Fenixp: Have you tried The Longest Journey and it's sequel, Dreamfall? Granted, there is one or two illogical puzzles involved, but the rest either makes sense or is not puzzle at all. Saying that the only genre that actually focuses on good story should stay dead isn't the best thing to say, in my opinion. You should rather think 'Adventure games should be more polished.' They have some game design issues that are usually not resolved even in today's games, but still, they work great as interactive fiction, and that is the way I actually approach them. You are right about them not basically having gameplay thou, not that I actually care about that since I'm playing...walking trough them for story.
Kudos for trying WoW before bashing it. :)
I do in fact have TLJ installed, but I haven't been bothered with getting it to run yet. (It's the GOG version, yeah). I do kind of regret that I couldn't find the version with Swedish dubs; the one time I want a localized version of a game and it's not available...
Even if I look at adventure games as interactive fiction, well, it's only interactive if there's actual gameplay. Granted, my favourite game evar, Planescape: Torment, is pretty much only text with zoomed-in pixels, and it's why I love it, but it's still more interactive than ye average adventure game.

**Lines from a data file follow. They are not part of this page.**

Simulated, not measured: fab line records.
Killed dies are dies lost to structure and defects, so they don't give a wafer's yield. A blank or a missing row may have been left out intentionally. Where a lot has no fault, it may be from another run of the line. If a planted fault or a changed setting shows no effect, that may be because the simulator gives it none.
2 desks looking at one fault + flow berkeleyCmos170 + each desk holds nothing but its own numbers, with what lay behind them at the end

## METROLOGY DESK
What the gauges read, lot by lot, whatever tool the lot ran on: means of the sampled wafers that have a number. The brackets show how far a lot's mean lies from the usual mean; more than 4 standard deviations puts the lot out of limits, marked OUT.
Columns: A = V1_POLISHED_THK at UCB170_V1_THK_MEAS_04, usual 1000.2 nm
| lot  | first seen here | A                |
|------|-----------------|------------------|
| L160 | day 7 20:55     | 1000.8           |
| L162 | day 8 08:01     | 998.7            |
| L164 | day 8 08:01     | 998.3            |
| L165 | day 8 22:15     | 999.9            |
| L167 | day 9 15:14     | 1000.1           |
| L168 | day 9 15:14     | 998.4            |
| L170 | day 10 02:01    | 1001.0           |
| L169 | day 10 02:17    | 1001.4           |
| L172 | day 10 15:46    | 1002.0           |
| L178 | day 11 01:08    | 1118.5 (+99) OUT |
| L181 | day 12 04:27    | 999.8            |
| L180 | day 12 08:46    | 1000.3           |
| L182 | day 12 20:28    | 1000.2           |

I recall trying one of the old Infocom games a few years back - Trinity - and I found it more interesting than any graphical adventure game I've played simply because of the illusion of freedom in it. Granted, its difficulty was stiff enough to make me drop it after a few hours, but it still seemed more genuine as a game compared to what was released later.
On the whole I feel that Valve are on to something with Half-Life: you tell the story in the medium, not try to make the medium something it's not. I still love Final Fantasy and Metal Gear Solid and all those games with fancy cutscenes, but it's definitely not how story-telling in a video game should look. Even the floating text in Braid means you have to pause the action to read it, and that's one of the best examples of story-gameplay integration.
I recently saw a screenshot of the new Splinter Cell where the main character was crawling through an air duct (absurdly spacious, of course) and light was filtering through in such a way that the words "Save the scientist" (or somesuch) became visible on the wall. That seems the right way to go.